Well it’s finally a warm day in New York so we’ve gone out to hacky sack in Union Square hoping to find someone with a little schwag. Just kidding, it’s still cold as all hell and we’re counting down the days til House of Cards season 3 so we can never go outside again. Until then here’s a bit of what we’re into on the interwebs today.
- David Lynch made a little deranged cartoon for his website back in 2002. Dangerous Minds called it, “Dr. Katz on mescaline.” Sounds about right.

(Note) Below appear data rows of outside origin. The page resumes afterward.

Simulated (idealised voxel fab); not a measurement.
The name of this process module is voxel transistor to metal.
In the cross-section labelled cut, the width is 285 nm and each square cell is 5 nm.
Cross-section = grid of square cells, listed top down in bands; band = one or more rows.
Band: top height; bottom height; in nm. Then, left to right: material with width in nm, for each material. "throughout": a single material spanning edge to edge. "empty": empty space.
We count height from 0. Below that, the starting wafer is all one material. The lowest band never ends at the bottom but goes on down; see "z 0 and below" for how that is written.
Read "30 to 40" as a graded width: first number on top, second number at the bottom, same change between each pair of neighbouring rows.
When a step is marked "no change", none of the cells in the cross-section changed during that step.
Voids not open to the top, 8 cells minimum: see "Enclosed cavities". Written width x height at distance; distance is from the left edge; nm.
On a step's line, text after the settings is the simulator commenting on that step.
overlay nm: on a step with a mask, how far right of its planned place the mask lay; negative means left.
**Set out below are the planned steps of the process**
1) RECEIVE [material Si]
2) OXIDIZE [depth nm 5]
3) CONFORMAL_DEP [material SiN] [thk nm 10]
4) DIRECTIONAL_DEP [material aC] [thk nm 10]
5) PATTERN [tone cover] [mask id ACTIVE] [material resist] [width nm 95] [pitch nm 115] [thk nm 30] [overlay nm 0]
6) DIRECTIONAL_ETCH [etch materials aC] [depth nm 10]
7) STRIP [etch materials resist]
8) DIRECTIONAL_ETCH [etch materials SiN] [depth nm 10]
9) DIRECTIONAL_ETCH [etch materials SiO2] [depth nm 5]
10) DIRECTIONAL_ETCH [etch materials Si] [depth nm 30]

- Just last week some really attractive idiot was telling me all the reasons why the Bermuda Triangle is a really a vortex into a black hole and that’s where all the planes go. I complemented her shirt and got another drink. Then today this guy thinks he’s found the Malaysian plane. Spoiler alert: It’s gone through a vortex into a black hole.
- Mark Twain said a gold miner is a liar standing next to a hole in the ground. A Outside Magazine story tells how those liars are still standing next to holes in the ground to this day. Amazing writer Will Grant takes us on the trail for gold. We had hummus, grapes, tins of smoked oysters, and steaks bundled with dry ice; a bazooka-size tube of U.S. Geological Survey quadrangle maps, geologic topos, and Google Earth images; rock hammers, a sledgehammer, ore sample bags, and geologic compasses; two handguns and a flare gun; two boxes of wine and two bottles of liquor; and, specifically for Flint, who on doctor’s orders had quit drinking seven years ago, half an ounce of high-grade Colorado marijuana and five packs of Nat Shermans. Let’s ride!
- If your teacher doesn’t show up to class today it’s because your college is paying them nothing. We know you’ll likely just go back to your dorm room and hit the gravity bong but we’re here to let you know it’s Adjunct Walkout Day. So all those cool professors, the young ones that made jokes about Left Shark after the Super Bowl and drive vespas and got you into David Foster Wallace? They’re adjuncts. The old professors with unruly nose hair that drones on about Lord Byron’s peg leg, they’re tenured. Tell your college administration they should pay the adjunct’s more — or else you be left with Professor Nose Hair for four more years.
- Have we talked about how Empire is the best new show on TV? It’s basically King Lear set in the world of hip-hop moguls (they even acknowledge the King Lear similarities). Meta. It’s got all the moral anxiety of the Sopranos with heavy-handed soap opera dialogue of Dallas and Breaking Bad type plotlines. Oh and Courtney Love covers Al Green on it. Enough said.